3. Disclosures About Effects of Transactions with Related Parties
As previously noted, the proposed rules would codify many of the views previously expressed by the SEC on required disclosure for off-balance sheet arrangements. FR-61 indicates that the MD&A should also include a discussion of related party transactions to the extent necessary for an understanding of the company’s current and prospective financial position and operating results.9 The proposed rules, however, do not address related party transactions disclosures. Consequently, we are concerned that the Commission’s proposal could be viewed as superseding FR-61, and that registrants may de-emphasize disclosure of related party transactions in the MD&A. In order to avoid this result, we urge the Commission to reiterate registrants’ disclosure obligations for related party transactions as articulated in FR-61.
B. Conditions for Use of Non-GAAP Financial Measures
The Commission’s proposal regarding the use of non-GAAP financial measures would do several things. First, the proposal would adopt a new Regulation G, which would require issuers that disclose or release publicly any material information that includes financial information that is derived on the basis of methodologies other than in accordance with GAAP to include a presentation of the most comparable financial measure calculated and presented in accordance with GAAP, and a reconciliation of the differences between the GAAP financial measure and non-GAAP financial measure.
Second, the proposal would require issuers that use non-GAAP financial measures in filings with the Commission to provide: (i) a presentation of the most directly comparable GAAP financial measure; (ii) a quantitative reconciliation of the difference between the GAAP and non-GAAP financial measure; (iii) a statement discussing the purposes for which the non-GAAP financial measure is being presented; and (iv) the reason(s) why management deems such presentation useful to investors. Third, the proposal would require issuers to file a Form 8-K within two business days of any public announcement or release disclosing material non-public information regarding a registrant’s results of operations or financial condition for a completed annual or quarterly fiscal period.

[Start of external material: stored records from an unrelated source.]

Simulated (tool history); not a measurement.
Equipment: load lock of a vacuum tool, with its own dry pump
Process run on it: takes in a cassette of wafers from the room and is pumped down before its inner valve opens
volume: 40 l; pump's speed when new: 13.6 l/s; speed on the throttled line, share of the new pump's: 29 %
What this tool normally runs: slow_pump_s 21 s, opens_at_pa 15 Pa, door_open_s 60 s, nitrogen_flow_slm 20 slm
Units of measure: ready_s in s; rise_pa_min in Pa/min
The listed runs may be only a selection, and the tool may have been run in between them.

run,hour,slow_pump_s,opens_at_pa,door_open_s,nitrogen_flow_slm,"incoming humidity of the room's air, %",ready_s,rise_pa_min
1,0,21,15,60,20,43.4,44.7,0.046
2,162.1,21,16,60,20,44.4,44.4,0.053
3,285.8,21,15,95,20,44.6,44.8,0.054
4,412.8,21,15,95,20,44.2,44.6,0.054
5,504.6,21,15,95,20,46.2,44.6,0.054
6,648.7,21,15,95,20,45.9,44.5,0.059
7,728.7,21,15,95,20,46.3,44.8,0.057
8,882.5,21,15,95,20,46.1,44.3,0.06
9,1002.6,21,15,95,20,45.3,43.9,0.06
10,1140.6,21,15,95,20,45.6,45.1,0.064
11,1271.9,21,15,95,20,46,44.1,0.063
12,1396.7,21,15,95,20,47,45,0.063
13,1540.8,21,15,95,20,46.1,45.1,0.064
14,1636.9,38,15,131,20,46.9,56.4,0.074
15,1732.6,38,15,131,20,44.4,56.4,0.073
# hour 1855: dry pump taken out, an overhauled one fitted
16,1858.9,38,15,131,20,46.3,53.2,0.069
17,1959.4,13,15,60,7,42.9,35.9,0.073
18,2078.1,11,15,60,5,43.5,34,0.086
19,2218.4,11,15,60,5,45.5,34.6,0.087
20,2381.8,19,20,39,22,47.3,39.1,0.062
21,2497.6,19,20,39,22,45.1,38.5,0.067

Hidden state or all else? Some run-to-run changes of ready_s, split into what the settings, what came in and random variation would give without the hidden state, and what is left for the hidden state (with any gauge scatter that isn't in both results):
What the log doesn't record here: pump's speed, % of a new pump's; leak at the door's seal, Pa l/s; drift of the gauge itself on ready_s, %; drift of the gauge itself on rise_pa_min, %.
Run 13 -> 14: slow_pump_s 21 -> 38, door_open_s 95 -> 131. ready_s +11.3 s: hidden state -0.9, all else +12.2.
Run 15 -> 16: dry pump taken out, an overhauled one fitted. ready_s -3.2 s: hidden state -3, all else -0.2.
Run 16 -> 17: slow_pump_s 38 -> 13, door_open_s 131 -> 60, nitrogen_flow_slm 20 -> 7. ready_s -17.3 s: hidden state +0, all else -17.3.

The Institute supports these proposals. This past May, we made a similar recommendation to the Commission in a comment letter regarding the Commission’s proposal to accelerate the filings of Forms 10-K and 10-Q reports under the Exchange Act by public companies.10 In that letter, we expressed the view that an effective way to respond to the “gap” that frequently exists between the time earnings announcements are released and the time periodic reports are filed with the Commission would be to require reporting companies that release earnings announcements to file such information with the SEC on Form 8-K, and if such announcements include pro forma or non-standardized earnings information, require the Form 8-K to contain a reconciliation to GAAP-basis earnings.11 Accordingly, we are pleased that the Commission’s proposals are consistent with our recommendations.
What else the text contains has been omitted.